My work sits at the intersection of remote sensing, climate science, data science and machine learning, with a focus on understanding how vegetation responds to a changing climate.
Data science at the University of Sydney
I am currently a Data Scientist with the Australian Plant Phenomics Network (APPN) and the Sydney Informatics Hub, part of the Research AI and Data Engineering group at the University of Sydney. Here I apply advanced machine learning and AI tools to extend the research impact of state-of-the-art drone and satellite data for plant phenotyping.
Boreal and Arctic forests
From 2020 to 2024 I worked at the Woodwell Climate Research Center (formerly the Woods Hole Research Center) as part of NASA’s Arctic-Boreal Vulnerability Experiment (ABoVE). My work combined field data, remote sensing, climate model output and machine learning to assess forest vulnerability and post-disturbance recovery trajectories, with a focus on wildfire and drought. In 2019 I also worked at the University of Leicester on the FIre REcovery and Forest Loss In Eastern Siberia (FIREFLIES) project.
Dryland degradation and the TSS-RESTREND method
In 2019 I completed my PhD at the UNSW Climate Change Research Centre under Prof. Jason Evans and Dr. Yi Liu. My thesis focused on separating land degradation, climate variability and climate change in dryland regions using remote sensing, with a particular interest in improving the methods used to distinguish land degradation from climate-induced vegetation variability.

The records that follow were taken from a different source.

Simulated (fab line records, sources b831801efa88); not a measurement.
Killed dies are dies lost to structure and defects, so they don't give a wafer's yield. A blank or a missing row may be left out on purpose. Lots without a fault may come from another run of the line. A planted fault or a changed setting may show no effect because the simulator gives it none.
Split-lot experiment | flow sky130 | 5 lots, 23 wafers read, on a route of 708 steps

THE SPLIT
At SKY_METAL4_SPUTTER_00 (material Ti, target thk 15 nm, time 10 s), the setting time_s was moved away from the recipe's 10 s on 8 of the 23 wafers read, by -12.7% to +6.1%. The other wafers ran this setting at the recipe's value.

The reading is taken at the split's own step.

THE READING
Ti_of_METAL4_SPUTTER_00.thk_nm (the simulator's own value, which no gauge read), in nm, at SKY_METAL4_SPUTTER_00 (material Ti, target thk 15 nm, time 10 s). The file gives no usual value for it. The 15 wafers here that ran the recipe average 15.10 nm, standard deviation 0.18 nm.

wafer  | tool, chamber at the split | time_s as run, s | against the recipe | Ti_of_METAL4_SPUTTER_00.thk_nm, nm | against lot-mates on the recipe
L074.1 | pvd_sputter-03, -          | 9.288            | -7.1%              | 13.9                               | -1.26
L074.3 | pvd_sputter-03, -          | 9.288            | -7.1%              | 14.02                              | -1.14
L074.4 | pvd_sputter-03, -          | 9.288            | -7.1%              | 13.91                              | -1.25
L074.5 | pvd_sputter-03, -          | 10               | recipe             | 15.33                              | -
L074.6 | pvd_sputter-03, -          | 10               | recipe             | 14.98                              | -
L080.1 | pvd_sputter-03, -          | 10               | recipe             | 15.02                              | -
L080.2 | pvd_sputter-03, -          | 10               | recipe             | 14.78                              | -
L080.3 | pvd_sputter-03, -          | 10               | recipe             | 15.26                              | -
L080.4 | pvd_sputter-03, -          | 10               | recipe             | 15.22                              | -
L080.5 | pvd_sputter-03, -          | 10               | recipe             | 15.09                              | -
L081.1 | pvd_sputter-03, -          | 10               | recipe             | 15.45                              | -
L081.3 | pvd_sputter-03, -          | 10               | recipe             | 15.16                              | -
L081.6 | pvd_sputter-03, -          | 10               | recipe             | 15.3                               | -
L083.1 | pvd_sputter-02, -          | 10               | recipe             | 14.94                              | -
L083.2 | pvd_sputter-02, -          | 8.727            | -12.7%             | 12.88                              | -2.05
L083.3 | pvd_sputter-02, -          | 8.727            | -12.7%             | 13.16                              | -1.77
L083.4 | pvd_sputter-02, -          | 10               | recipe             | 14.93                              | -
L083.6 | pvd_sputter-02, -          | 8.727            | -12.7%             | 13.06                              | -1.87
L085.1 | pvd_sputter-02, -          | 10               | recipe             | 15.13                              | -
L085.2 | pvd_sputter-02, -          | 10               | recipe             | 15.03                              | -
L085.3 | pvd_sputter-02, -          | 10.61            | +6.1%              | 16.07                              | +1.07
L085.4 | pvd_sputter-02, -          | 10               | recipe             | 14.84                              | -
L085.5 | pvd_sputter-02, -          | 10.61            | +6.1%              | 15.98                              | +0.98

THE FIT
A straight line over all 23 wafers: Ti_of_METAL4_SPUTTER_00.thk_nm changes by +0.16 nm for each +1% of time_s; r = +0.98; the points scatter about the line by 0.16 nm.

As part of this work I developed the Time Series Segmented RESidual TRENDs (TSS-RESTREND) method (Burrell et al., 2017), which I published as an open-source R-package that I continue to develop. The goal is a freely available tool that can be applied to large datasets to produce reliable and reproducible estimates of land degradation. This research led to Burrell et al. (2020) in Nature Communications, which found that anthropogenic climate change has driven over 5 million km² of drylands towards desertification.
Background
In 2012 I completed my Bachelor of Environmental Science (Honours, Class 1) at the University of Wollongong. My honours thesis, supervised by Prof. Colin Woodroffe and undertaken in conjunction with the NSW Office of Environment and Heritage, mapped changes in estuarine vegetation communities on the NSW South Coast using remote sensing.